"2012 The Year of JP" is slowly coming to an end. As the Grateful Dead said: "what a long strange trip it's been." As long as the Mayans were wrong and the world doesn't come to an end on December 21st, here are some Christmas wishes, New Year's resolutions and predictions I would like to see happen in 2013.
My Christmas wishes:
That Jeff Caves will finally come up with the Holy Grail of mispronunciations so that we can forever say: "well, it won't ever get any better than that one." And, that the word "Jeff" will officially be introduced into Websters dictionary next to those other popular 4-letter swear words.
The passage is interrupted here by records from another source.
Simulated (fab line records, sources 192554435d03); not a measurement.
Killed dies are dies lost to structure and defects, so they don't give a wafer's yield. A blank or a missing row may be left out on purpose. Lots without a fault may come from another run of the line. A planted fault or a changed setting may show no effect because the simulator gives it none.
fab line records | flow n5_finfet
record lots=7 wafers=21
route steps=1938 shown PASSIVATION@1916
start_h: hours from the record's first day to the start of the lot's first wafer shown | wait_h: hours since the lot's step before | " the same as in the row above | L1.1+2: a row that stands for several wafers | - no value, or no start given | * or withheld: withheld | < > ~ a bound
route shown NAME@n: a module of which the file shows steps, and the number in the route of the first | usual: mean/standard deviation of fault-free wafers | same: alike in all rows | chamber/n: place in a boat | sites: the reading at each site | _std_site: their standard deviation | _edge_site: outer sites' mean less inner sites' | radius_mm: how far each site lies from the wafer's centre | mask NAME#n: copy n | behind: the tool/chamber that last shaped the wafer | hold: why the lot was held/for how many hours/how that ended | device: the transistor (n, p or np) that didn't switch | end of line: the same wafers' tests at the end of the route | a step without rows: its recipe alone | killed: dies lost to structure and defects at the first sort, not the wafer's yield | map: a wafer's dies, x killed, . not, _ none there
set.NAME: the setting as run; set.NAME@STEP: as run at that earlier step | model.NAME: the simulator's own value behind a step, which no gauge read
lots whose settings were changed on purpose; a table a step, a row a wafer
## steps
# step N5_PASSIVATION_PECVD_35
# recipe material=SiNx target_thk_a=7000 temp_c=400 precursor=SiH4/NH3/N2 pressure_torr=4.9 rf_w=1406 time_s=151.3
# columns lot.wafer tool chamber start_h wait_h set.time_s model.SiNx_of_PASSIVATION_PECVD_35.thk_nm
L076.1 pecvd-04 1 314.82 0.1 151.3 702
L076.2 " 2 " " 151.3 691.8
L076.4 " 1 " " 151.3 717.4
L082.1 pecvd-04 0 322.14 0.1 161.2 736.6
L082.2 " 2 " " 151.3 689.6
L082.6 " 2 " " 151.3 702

For Chadd Cripe of the Statesman I wish that Boise State football Chris Petersen would announce shortly after spring ball that he will not be entertaining any job offers, thus sparing Chadd the obligation of asking uncomfortable questions at the end of the season.
For Idaho Statesman sports columnist Brian Murphy I wish that Commissioner Mike Aresco will make him the Big East Conference "Press Secretary."
For Idaho Statesman Sports Editor Mike Prater that he splurges for a matching tattoo on his other calf, thus leading to a touching reunion with his tattoo artist Joseph from Hungary!
And I have two wishes for me. First, for a better ventilation system in the KTIK studio that will clean the air coming from the other side of the glass where Caves and Prater sit. And, that the Ohio State Buckeyes and Urban Meyer will hoist the National Championship trophy after a dominating win over the Alabama Crimson Tide.
Some fearless predictions for 2013:
SI.COM's Stewart Mandel will cash in on the "Johnny Football" craze by legally changing his name to Stewart Manziel and adopting the moniker "Stewy Football."
No less than nine professional athletes will do something stupid that gets them in trouble with the law.
Tiger Woods will win a major golf tournament sparking another round of debate on whether or not he will break Jack Nicklaus' record.
Rory McIlroy will win his 3rd major golf tournament sparking another round of debate on whether or not he will win more majors than Tiger Woods.
Jerry Jones will finally announce that he is taking over as head coach, offensive coordinator, and special teams coach of the Dallas Cowboys.
Resolutions I would like to see happen in 2013:
For Caves and Prater to get their combined weight over 650 pounds so the name of the show can be changed to "Prater and the fat Man."
For the San Diego Chargers to hire former Boise State coach Dirk Koetter as their new head coach.
For Tampa Bay Bucs running back Doug Martin to embrace the Muscle Hamster nickname and cash in on it with endorsements.
For there to be an occasion to get the PETA lady on "Prater and the fat Man" to discuss the injustices of donkey basketball.
For people to stop talking about Tony Romo like he is an elite quarterback and treat him like the overrated and underachieving quarterback that he is.